This article applies to: Enterprise Data Services
Data warehousing broadly includes building a data mart (DM); building or the use of existing tools within the DM; DM tuning; and the extract, transform and load of data to the data warehouse.
Extract Transform Load (ETL)
ETL tools are designed to aid in the transformation of data needed by the data model or by the reporting tool. Examples include derived values such as flags, calculated fields, concatenated fields, surrogate keys, aggregated data, and lookup values. ETL tools also have the ability to identify changed source records so they may be flagged in the target data mart to maintain record history in the mart. All new ETL developed by the Enterprise Data Services team is done using WhereScape and all code written in the prior ETL tool IBM Data Manager will eventually be redone with WhereScape Red.
Data Replication/Data Staging
For large data marts, the process of running the ETL to populate the data marts from the transactional system databases can take many hours. If records are being updated in the transactional system during the ETL processing, it can result in data inconsistencies in the target data mart. A second challenge is the impact of ETL on the source transactional database for longer ETL jobs. Data staging areas help avoid these challenges by taking a snapshot of the transactional database to guarantee a consistent frozen copy of the needed source tables, and protect the source production database from the lengthy ETL process.

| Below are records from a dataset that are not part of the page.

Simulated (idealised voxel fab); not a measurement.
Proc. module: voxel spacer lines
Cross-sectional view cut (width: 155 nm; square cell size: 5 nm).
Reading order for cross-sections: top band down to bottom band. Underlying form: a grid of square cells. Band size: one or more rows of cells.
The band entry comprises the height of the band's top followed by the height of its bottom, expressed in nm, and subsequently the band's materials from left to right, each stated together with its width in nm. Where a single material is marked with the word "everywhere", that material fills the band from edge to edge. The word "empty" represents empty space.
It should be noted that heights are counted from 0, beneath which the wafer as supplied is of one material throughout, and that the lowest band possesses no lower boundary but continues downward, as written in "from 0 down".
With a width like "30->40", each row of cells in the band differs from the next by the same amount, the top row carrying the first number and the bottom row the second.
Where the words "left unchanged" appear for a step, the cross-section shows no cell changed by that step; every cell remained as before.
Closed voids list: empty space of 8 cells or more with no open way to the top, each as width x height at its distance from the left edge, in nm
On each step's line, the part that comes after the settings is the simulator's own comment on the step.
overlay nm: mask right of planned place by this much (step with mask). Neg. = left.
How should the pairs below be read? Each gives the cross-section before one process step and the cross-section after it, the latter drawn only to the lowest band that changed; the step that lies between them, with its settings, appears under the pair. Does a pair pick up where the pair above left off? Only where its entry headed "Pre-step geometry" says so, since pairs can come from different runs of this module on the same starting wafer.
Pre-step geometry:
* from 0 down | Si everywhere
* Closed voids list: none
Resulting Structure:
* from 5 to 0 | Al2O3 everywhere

The Enterprise Data Services team uses Attunity Replicate to incrementally synchronize the PeopleSoft and Kuali data staging areas for the nightly ETL jobs to the data marts. Using a data replication tool like Attunity means the entire transactional database does not need to be copied each night, and instead the data staging database can be simply synchronized with the source transaction system. The ability to synchronize the data-staging database with minimal data movement is becoming more important as Cornell moves its transactional applications to the cloud.
High Data Availability
Another challenge in data warehousing is minimizing the outage of the data marts during the nightly ETL processing. In traditional data warehousing, the data marts are unavailable during the nightly ETL processing. More significant is the fact that failures during ETL processing could lead to an extended outage of the warehouse, while the ETL problems are being solved. High data availability is the name of an approach used to avoid outages related to ETL processing. All of the high data availability approaches involve maintaining and updating multiple copies of the tables or databases being refreshed or updated.
The Enterprise Data Services team uses DMTools for all of our data mart load processes to handle high data availability; central status and detail logging of data mart load processes; and load status notification.